In fact, a long time before Dave have posted his proposal - about 3 months
ago, at the first time I took a look at boost.org - I thought about such
classes as an ideal candidates to the boost library. As Paul Moore said,
they are indeed sort of classes that get reinvented over and over and I
think it's time to try to summarize experience we have by now with them (I
think everybody in this group have written his own version of them, right?
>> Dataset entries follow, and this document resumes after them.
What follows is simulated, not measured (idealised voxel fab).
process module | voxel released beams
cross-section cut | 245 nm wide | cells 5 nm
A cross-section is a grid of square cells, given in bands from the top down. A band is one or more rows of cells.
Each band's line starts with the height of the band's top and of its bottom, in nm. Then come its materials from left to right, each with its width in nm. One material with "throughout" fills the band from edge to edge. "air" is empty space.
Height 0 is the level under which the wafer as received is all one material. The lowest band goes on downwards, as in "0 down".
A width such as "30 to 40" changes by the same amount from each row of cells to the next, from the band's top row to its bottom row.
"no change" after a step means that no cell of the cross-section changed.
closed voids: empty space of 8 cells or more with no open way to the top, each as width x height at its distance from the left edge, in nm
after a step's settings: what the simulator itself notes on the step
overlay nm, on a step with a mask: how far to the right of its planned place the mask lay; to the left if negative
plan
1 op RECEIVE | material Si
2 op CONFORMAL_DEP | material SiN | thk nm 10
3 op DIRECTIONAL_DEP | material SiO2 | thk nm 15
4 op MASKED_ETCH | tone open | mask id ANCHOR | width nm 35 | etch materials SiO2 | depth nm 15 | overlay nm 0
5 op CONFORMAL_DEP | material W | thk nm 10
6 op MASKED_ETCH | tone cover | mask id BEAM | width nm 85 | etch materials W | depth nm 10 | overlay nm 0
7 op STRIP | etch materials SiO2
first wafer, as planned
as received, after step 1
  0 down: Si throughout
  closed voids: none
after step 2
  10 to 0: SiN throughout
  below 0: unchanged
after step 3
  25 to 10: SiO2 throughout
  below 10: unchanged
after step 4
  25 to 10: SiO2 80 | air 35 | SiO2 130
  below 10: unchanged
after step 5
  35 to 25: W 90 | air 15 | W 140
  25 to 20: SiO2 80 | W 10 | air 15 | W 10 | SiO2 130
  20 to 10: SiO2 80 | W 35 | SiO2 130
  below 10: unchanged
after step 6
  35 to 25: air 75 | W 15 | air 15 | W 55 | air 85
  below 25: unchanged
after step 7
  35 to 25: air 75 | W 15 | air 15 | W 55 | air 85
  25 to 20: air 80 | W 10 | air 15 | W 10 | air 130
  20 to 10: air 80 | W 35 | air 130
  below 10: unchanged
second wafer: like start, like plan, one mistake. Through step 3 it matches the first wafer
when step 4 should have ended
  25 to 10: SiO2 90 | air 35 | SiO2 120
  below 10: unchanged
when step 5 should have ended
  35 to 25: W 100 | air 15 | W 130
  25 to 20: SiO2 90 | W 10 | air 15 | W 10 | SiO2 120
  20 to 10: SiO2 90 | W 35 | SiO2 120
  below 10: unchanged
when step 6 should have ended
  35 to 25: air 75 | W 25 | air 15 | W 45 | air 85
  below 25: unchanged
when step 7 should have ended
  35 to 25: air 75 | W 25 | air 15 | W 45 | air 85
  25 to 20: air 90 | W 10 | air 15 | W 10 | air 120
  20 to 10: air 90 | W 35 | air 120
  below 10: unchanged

;) and to present some initial version which eventually may become a
standard - as it happens with 'string'. So I've took a courage to make the
first contribution. It's really a very raw version, so any constructive
feedback is welcome. And actually there are already a few open questions I
want to discuss here:
1) What about the 'problem of one pixel'? Do coordinate values have to be
treated as coordinates of points or as coordinates of grid lines between
points? E.g. what pair of points describes the following rectangle:
(1,1)-(4,3) or (1,1)-(5,4)?
_________
|_|_|_|_|_|_|
|_|#|#|#|#|_|
|_|#|_|_|#|_|
|_|#|#|#|#|_|
|_|_|_|_|_|_|
The answer to this question determines the implementation of many
rectangle's methods, such as width() ( 'return right - left + 1' or 'return
right - left' ?). Native coordinate systems on many platforms seem to agree
upon the second model - coordinate values are treated as coordinates of grid
lines between points, but definitely there are systems which use the first
approach. We can choose one of them and delegate dealing with the problem to
conversion operators from our classes to native geometry types, but does
this solve the problem? I mean would all people accept this solution? What
if some of them already have a platform-independent code that relies on a
particular method which may be different from our choice? Probably they'll
decide not to use the boost geometry classes - even if they are still
adding a new code to their project. Otherwise they ought to remember what
kind of classes they are using every time when they work on a particular
code fragment.
At present time my implementation uses the second approach - as the most
common one - but that are you think about this question?
2) Do we need a separate 'size' class, or we want to use 'point' everywhere
instead it? Necessity for 'size' may seemed non-obvious for those who always
worked only with 'point' and 'rect', but if you only tasted the 'size' you
may feel it is quite naturally to have yet another geometry class. For
example, if you have no a 'size' class and you construct a rectangle from
two points, it is not clearly how the constructor uses these points - as
left-top and right-bottom coordinates or as left-top coordinates and sizes
of rectangle sides. And what is more, you can't even write two such
constructors - one for the first behavior and other for the second - you
have to choose one of them. Another example is 'size()' operation of a
rectangle class - it seems for me at least discouraging to have this method
return 'point' instead 'class size'. Yet other case when it feels quite
reasonable to distinguish point and size concepts is rect::operator +=. If
we have both 'point' and 'size', we may have two versions of this operator
(a) rect::operator += ( const point& p ) will move a rectangle origin, but
not change its size and (b) rect::operator += ( const size& s ) will change
a rectangle size, but not move the rectangle origin point. Finally my
version of geometry classes have a 'size' class. But I still have doubts
about this question. Your thoughts?
3) Do we allow a public access to members of geometry classes, or we need to
hide them behind accessors? I've been always using access wrappers, but for
many people it may seemed quite ugly and uncomfortable to write rect.top()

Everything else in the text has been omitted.